Sarah Lewis, Researcher to the Executive Director at C40 Cities

Headshot of Sarah Lewis

Cities have enormous power to shape both human and planetary health. A well-planned city can not only support the economic, social, physical and mental wellbeing of its inhabitants, it can also impact people and places far outside its borders. More often than not, urban design that prioritises the wellbeing of its residents generates benefits that are amplified globally.  

The cities we want will be designed for people. That means reversing the trends of 20th century urban planning, in which humans were squeezed out to accommodate cars. In the future, public space will no longer function as storage for private vehicles; instead, pavements and other pedestrian areas will be expanded, and transformed into spaces that are safe, green, healthy and pleasant for everyone to use. Since building resilience to climate impacts is also an opportunity to make spaces more attractive for people to work, rest and play, the city will make smart and equitable use of trees, plants and other green and blue infrastructure to adapt to rising heat, clean the air, and make working and living in the city a pleasure. 

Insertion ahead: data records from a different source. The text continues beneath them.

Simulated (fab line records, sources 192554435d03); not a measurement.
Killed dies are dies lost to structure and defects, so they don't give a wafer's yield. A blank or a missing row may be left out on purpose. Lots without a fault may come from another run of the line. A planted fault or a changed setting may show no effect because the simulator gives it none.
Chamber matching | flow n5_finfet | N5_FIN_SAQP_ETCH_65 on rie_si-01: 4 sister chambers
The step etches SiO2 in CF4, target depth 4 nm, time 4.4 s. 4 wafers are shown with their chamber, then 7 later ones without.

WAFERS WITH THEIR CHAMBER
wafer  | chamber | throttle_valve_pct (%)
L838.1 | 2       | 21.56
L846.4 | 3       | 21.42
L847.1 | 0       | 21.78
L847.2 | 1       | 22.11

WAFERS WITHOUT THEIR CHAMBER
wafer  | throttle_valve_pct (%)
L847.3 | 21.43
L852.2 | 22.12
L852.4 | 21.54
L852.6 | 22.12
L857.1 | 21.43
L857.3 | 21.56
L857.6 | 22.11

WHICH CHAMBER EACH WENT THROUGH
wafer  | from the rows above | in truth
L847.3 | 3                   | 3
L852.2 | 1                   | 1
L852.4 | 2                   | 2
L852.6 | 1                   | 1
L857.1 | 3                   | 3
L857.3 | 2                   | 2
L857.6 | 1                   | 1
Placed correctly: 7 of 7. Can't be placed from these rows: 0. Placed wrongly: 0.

On the roads, priority will be given to the most sustainable, healthy and efficient modes of transport. Active transport will not only be safe for everyone, it will be the most attractive option, as cleaner air, people-centred streets and well-designed quality walking and cycling infrastructure make it one of the most enjoyable ways to get around. Essentially, the future city makes it easy and desirable to live sustainable and healthy lifestyles.  

We want cities that make it easy for us to access the things that make life meaningful - social connections, good jobs and educational opportunities, culture, play, nature. When we can access these things locally, our quality of life goes up and our carbon footprint goes down effortlessly. The future city will look like multiple compact neighbourhoods, designed around the ‘15 minute city’ principle developed by Carlos Moreno, in which city life is organised so that people can meet their everyday needs within a short walk or bike ride. As the city works to foster closer connections between people and places, the need for material and carbon intensive transport and infrastructure will be dramatically reduced.  

Our cities will work well when they are designed for all. Transport infrastructure will be planned around the needs of all its users; everyone will have easy access to green spaces and clean air. Moreover, when cities are designed to foster sustainability, we promote greater equity globally, as citizens of wealthy countries are disproportionately responsible for emissions, while people in the Global South are disproportionately impacted by the rising temperatures that result from them. When cities act to reduce greenhouse gases, it helps to make the world a fairer place. 

The city we want is one that understands that we are all connected. As centres of innovation, future cities will be pioneers of 21st century economic models such as Kate Raworth’s doughnut economics, which dispenses with traditional metrics for political and economic success and instead envisions all people everywhere thriving with safe ecological boundaries. Like the 15 minute city, this shift is already happening globally, with a number of cities adopting or piloting a city-scale version.  

The future we want is in sight, and change is beginning now in cities.